Born in Los Angeles, Peter’s interest in passenger ships started in eighth grade when he was assigned to research the Lusitania for an American History course. As a teen, he began visiting and photographing nearly every liner and cruise ship that came to Los Angeles, beginning with P&O’s grand old SS Arcadia, and continues to do so to this day.
While he was studying at UCLA, Peter took his first cruises, beginning with American Hawaii’s newly-rechristened SS Oceanic Independence. He made it a point to sail in elderly or historic liners until stepping up his mission to seek out and document every “forgotten” liner left in the world before its inevitable demise.
His travels included trips to all seven continents on board or in search of retired passenger ships and visits to Alang, India on eight different occasions (thus far) to witness the dismantling of many important liners. These excursions led to the ongoing purchase of a huge amount of fittings and art from many beloved ships and a series of video projects beginning with the acclaimed On The Road to Alang.
Knego’s home is beautifully furnished with fittings from dismantled ships and has been featured in the New York Times, the Los Angeles Daily News, Los Angeles Magazine and a number of architectural and travel publications.

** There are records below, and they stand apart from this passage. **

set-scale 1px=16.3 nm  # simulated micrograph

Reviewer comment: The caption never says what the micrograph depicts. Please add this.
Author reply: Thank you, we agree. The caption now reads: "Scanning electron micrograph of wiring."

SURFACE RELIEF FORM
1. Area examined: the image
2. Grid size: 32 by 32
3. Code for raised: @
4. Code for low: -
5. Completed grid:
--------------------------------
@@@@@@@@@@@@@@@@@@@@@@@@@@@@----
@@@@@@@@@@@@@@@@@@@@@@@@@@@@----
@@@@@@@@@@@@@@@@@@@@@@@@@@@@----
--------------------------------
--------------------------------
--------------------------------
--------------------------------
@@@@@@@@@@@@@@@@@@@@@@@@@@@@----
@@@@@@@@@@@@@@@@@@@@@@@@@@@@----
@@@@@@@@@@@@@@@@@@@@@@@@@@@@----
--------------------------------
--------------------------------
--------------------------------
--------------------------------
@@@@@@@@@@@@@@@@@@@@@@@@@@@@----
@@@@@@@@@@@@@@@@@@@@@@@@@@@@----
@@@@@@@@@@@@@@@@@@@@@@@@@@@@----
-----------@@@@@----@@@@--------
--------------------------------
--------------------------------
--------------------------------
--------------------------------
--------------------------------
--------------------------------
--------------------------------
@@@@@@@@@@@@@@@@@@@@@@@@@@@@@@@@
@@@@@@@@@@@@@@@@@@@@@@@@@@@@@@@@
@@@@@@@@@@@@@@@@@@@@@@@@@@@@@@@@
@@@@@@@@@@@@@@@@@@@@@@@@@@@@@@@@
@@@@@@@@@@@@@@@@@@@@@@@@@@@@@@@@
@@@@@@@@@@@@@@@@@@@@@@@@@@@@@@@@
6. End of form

He is frequently quoted by major new outlets, from The New York Times and USA Today to a wide variety of maritime industry trades such as Seatrade Insider, Tradewinds and more. With nearly 200 cruises under his belt, Knego is also a cruise and maritime journalist and has contributed countless articles and images to USA Today, Travel Weekly, Cruise Travel and Porthole magazines as well as the U.K.-based Ships Monthly.
His photos are featured in scores of shipping books and his video footage has been used in a number of television documentaries. Knego, himself, appeared on The History Channel’s Life Without People series.